MANY of you know what a 26½ hour fast entails and will appreciate how difficult it is to listen to the Rabbi impart his message one hour before the fasting ends. Mouths are dry and tummies are rumbling!
This year I was captivated by what Rabbi Ash of the Beit Emanuel Progressive Synagogue had to say, so much so, that I asked and obtained his permission to share this with you.
His message strongly supports much of what I’ve written about over the past few years, but I could not have expressed it as well or written it better.
The process of ageing is not a subject that addressed itself with the same urgency to us all. We are all at different stages on the highway that leads from birth to death: Whether we are at the beginning, halfway, or nearing the end, we all travel along it, in the same direction, for it is a one- way road. The last stage of the journey concerns us all. Like every other phase of life, it has its peculiar difficulties but also its peculiar advantages and opportunities.

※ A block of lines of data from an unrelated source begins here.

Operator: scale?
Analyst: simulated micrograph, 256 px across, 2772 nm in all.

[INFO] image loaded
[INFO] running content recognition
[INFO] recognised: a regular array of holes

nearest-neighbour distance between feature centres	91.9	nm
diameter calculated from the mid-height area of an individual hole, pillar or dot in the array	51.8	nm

The difficulties are obvious. As we grow old, our physical powers decline: we may become less mobile, our senses may become less acute, our aches and pains more numerous. We may forget much of what we once knew, and find it harder to learn new things. Our circle of friends may grow smaller; our savings may run low; we may have to give up some of our privacy for sheltered housing or nursing care and an increased dependence on others.
These difficulties are formidable, but there are compensating advantages. As we grow older, we are less driven by passions, and by ambition, less likely to behave impulsively. We gain experience and knowledge, and we are better able to tell what matters from what doesn’t matter. We gain, or we should gain, in composure, discretion and judgment. We may even be respected for our wisdom, and our advice may be sought. We also have more leisure to do the things we always wanted to do, to cultivate old interests and to take up new ones; and though we have less to look forward to, we have more to look back on. Faced with this mixture of advantages and disadvantages, people react in very different ways. Some grow old gracefully. They become sweeter, gentler, more tranquil in themselves and more considerate of others. Other people become increasingly irritable, resentful, egocentric, demanding of attention, and tired of living.
Why do some people cope so well, and others so badly, with old age? A large part of the answer must lie in individual circumstances. For the mixture of assets and liabilities is not the same for all. Some are more fortunate than others — and we should never condemn the less fortunate and should show respect for the aged.
Therefore we might ask: What are the attitudes which we should cultivate within ourselves in order that, when the time comes, we may cope well with the process of ageing?
We should try to look on growing old not as something that just happens to us, of which we are passive victims, but that is, like every other phase of life, a challenge, a test to be performed, a job to be done, which can be done well or badly, and which we must work out if we wish to do it well.
We should cultivate a habit of gratitude for what has been and to what still is. We know, as we grow older, that we have had abilities which are now declining, that we have had opportunities which will never come again, and that we have made mistakes which we can no longer put right. But we need not dwell on these negative aspects. They are past and gone.
We should, throughout our lives, develop interests independent of our employment. These we can pursue when we retire. It is a very sad fact that many old people seem to have no such interests. It is also an indictment of many societies that they encourage the view that virtually the sole purpose of education is to make us employable. Education should be for living, not only for earning a living.
Just as we need to cultivate interests, so we need to cultivate friendships. The world is full of lonely people whose greatest need is for human companionship but who make little effort to obtain it. They think of friendship as something which must come to them, while they sit, passive, in their armchairs. If it doesn’t come, they complain that nobody cares, and when others do take the initiative, and visit them, they see it as an opportunity to pour out their woes. They forget that friendship is a matter of giving as well as taking.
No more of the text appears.